Looking Ahead to Next-Generation Needs
While flying Boeing 777s and 737s for American Airlines, First Officer Deborah Hecker is accustomed to keeping one eye on current conditions and another on the horizon. When it comes to helping Adat Chaverim create a new home of its own, she brings the same dual perspective: an appreciation of today’s realities and strengths, and a focus on longer-range opportunities. These qualities are reflected in Deborah’s active involvement in the Livnot campaign committee and in the Hecker/Vandenberg family’s investment in our Jewish community for generations to come. In a recent interview, Deborah shared what Adat Chaverim means to them and why it was so important to make this commitment.
What role does Adat Chaverim play in your family’s life?
It’s two-part: The first is the religious and spiritual – the place where we can go and raise our children in the Jewish faith. We want them to be involved long after their Bar Mitzvah. It’s important to us that they volunteer and enjoy temple life. The second aspect is social: We’ve also made very good friends along the way, people we see outside of temple.
We don’t have any family here, so the people we’ve become friends with have become an extension of our family. I’m active on multiple committees, through which I’ve met great people. Our children have formed wonderful connections. Being part of Adat Chaverim has opened up a lot of opportunities we never expected.

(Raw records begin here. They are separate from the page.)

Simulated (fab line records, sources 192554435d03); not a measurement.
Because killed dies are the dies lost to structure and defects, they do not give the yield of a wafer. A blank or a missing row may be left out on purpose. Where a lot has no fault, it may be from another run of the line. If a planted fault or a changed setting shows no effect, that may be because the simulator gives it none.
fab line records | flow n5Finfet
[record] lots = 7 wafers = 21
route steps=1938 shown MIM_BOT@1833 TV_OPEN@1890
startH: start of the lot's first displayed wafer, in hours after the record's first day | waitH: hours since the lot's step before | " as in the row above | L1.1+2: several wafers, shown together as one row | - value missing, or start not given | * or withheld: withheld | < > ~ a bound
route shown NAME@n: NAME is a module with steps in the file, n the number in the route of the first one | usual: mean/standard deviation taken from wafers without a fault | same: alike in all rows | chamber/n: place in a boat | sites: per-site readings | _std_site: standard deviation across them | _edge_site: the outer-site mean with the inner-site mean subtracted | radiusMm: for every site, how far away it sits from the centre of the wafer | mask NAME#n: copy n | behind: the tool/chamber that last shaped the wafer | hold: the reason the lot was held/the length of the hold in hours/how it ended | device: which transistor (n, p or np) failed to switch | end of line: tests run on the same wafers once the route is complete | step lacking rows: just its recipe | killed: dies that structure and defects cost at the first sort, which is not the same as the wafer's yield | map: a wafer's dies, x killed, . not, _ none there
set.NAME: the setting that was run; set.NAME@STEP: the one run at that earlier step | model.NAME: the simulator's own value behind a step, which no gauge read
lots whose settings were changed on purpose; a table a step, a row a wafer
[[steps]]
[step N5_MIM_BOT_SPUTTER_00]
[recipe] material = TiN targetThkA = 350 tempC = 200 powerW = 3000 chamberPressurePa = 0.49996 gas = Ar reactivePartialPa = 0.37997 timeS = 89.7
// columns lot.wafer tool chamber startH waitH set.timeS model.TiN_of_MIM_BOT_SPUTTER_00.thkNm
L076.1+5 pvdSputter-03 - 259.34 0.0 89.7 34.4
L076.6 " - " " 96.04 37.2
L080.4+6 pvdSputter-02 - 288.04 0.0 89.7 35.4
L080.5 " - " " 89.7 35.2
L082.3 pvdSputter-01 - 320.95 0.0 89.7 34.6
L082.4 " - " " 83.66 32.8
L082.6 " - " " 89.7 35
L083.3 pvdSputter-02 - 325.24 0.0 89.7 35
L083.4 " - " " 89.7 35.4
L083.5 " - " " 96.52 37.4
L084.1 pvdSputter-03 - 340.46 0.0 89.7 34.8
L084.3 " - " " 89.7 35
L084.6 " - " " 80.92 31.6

Why is it so important to have our own home?
We love where we are, but we need our own place. There are physical limitations at our temple on what we can do. When we design it for our own purposes, we can build it to accommodate what we need. For example, with a professional kitchen, we will be equipped for a lot more catering options. Even more important, Livnot is about building for the future, not just addressing present concerns. We need a new synagogue to go to the next level. This area’s really growing, and as members, we feel that it’s part of our duties and responsibilities not just to look at what’s good for us as an individual family, but what’s good for the next generation and the whole community.
What does this commitment mean to you as a family?
We feel that giving back is what’s important. You can’t just sit still in life. Life is about going forward and helping people. We try to impress that upon our children and set a good example for them. When you ride through life without helping other people, you’re missing three-quarters of what’s joyful – you’re just missing out. It’s what makes the world a much richer place. So participating in the Livnot campaign and investing in a new home for our congregation are an extension of what we’re already doing. But what makes it more special and exciting is that we will see the outcome.
The commitment over five years initially looked really big, but when we actually broke it down daily and weekly, it was completely doable for us. We just tightened up a little bit because we felt it was something that was truly needed, and we were happy to help. We think it’s our responsibility as members and as a community to support this endeavor. Even a little bit helps.
What prompted you to join Adat Chaverim?
We moved here in 2010 from Florida and joined shortly thereafter. We knew we had Bar Mitzvahs coming up and wanted to be in a Reform temple. Because my husband is not Jewish, we needed a congregation that would be welcoming to him and where he felt comfortable. Adat Chaverim was also so different from how I grew up in a large Jewish community that was very competitive. Here, just coming to services, even if you don’t know someone’s name, they’ll say hello and ask how you’re doing. And, my kids love sharing their successes under the chuppah at Friday night services. People here are just wonderful – it’s come as you are, do what you can. What’s also great is that people here are active and don’t wait for someone else to work hard. Everyone pitches in.
What have been the most meaningful experiences you’ve had as members?
Our son Harrison just had his Bar Mitzvah, so that’s top of mind. We worked with wonderful people – Rabbi Ben, Valerie, and his tutor – and were touched by the passion people have and the caring they show. There were so many compliments on the service and the warmth of our members from those who traveled to be part of our simcha. All my family said, “Wow – if we had a congregation like that, we would go more often!” We’re just so blessed to have that.
In addition to the luncheon on Saturday, we also hosted dinner at the temple on Friday night. It was easier for out-of-town guests; we wanted to support the synagogue; and Adat Chaverim is our home. We were very happy with how the Bar Mitzvah turned out.